Operation Jaywick

The raid on Singapore Harbour

Group portrait taken after the completion of Operation Jaywick.  C43323

Operation Jaywick was a raid on shipping in Japanese-occupied Singapore harbour between September and October 1943. The raid was carried out by members of Special Operations Australia (SOA) from Z Special Unit. The team comprised of four British soldiers, and 11 AIF and Royal Australian Navy personnel, commanded by a British officer, Major Ivan Lyon.

Disguised as Malay fishermen, Lyon’s team travelled from Exmouth in Western Australia to Subor Island, 11 kilometres from Singapore, in a captured boat, renamed the MV Krait. The Krait was a slow-moving, wooden-hulled vessel about twenty metres long and sporadically suffered engine trouble for the duration of the voyage.

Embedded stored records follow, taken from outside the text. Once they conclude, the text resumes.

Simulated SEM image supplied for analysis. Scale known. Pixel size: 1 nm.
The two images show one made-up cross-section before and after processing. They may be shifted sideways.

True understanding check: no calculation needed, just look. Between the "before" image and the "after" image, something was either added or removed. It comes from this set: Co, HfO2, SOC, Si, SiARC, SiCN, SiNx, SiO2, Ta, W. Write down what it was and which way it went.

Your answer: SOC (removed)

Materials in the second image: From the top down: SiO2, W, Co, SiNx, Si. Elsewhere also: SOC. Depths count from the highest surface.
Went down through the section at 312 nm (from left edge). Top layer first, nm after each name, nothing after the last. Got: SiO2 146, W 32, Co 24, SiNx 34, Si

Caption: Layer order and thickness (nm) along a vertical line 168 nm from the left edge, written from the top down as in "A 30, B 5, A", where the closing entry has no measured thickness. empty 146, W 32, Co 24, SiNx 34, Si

On reaching the island three-and-a-half weeks after leaving Australia, the team launched three two-man collapsible canoes (folboats). Lyon and five others then paddled into Singapore harbour. Arriving at night they split up and slipped from ship to ship attaching limpet mines, paddling another 80 kilometres to rendezvous with Krait six days later on 2 October.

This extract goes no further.